Centrality: Number or rankings of nodes within a graph that corresponds to their position. The list of types of centrality includes betweenness centrality, eigenvector centrality, degree centrality, closeness centrality and page rank.
Chain map: A map between chain complexes of modules is a sequence of module homomorphisms
Cohomology: A way to measure the global shape of a space using functions on elements rather than the elements themselves.
Combinatorial complex: Encode arbitrary set-like relations between collections of abstract entities. It permits the construction of hierarchical higher-order relations, analogous to those found in simplicial and cell complexes
Deformation (scaling, stretching, bending,….): A signal defined on a geometric domain (like a graph, manifold, or group) changes under transformations of that domain.
Deformation stability: A model’s ability to remain robust to small, non-structured distortions in the input in the context of equivariance
De Rham cohomology: Cohomology of complex of differential forms (smooth manifolds)
Diffusion on manifolds: Models designed for data constrained to lie on spheres, Lie groups, or statistical manifolds.
Directional derivative: Measures a function change as you move in a specific direction.
Domain deformation: A transformation or distortion of the geometric structure (domain) on which signals are defined.
Dual geometry: Pair of connection and conjugate connection related to dually flat manifolds.
e/m geodesic: Curves on e-connection or m-connection which coordinates are linear along the geodesic.
Equivariant neural network: A network that respects the symmetries of the input data.

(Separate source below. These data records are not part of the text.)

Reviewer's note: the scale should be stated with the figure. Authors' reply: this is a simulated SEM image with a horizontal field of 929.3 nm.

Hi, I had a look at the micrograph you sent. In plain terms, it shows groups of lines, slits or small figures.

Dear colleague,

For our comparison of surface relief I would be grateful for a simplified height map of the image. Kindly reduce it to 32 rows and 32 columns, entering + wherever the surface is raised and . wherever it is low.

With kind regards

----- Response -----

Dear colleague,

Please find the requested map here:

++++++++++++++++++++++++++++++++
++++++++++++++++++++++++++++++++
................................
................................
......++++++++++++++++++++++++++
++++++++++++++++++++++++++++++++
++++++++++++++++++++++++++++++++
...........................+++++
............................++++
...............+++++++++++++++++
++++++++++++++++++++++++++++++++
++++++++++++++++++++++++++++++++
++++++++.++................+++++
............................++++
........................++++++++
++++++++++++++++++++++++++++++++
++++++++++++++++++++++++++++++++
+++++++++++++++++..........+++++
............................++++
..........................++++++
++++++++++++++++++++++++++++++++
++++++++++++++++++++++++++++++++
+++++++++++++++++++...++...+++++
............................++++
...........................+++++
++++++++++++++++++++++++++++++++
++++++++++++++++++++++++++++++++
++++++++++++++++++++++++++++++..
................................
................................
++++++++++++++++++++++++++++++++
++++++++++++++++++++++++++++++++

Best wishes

Erdős–Rényi: Model for which all graphs on a fixed vertex set with a fixed number of edges are equally likely
Exponential map: A map from a subset of a tangent space of a Riemannian manifold.
f-divergences: A large family of statistical distance between probability distribution defined from a convex function. Kullback-Leibler and Jensen-Shannon are the most well-known statistical distances.
Filtration: A nested family of spaces indexed by a parameter so that earlier sets are contained in later ones. It is a sequence of subcomplexes for finite simplicial complex
Fisher–Rao metric (also referred as the Fisher information matrix): A Riemannian metric defined on a statistical manifold, which is a smooth space where each point corresponds to a probability distribution.
Flow matching: A generative modeling technique is to learn a transformation (or flow) that maps a simple base distribution (like a Gaussian) to a complex target distribution.
Gauge: A local choice of frames or coordinates used to describe geometric objects, particularly when those objects are defined on fiber bundles.
Geodesics: Curves on a surface that only turn as necessary to remain on the surface, without deviating sideways.
Graph cut: A partition of the vertices of a graph into two disjoint subsets.
Graph equivariance: A form of symmetry for functions from one graph with symmetry to another graph.
Graph isomorphism: A bijection between the vertex sets of two graphs. This is an equivalence relation used to categorize graphs.
Graph Laplacian: An operator in spectral graph theory that encodes the structure of a graph and is widely used in graph neural networks.
Graph path: A path in a graph is a finite or infinite sequence of edges which joins a sequence of vertices which are all distinct.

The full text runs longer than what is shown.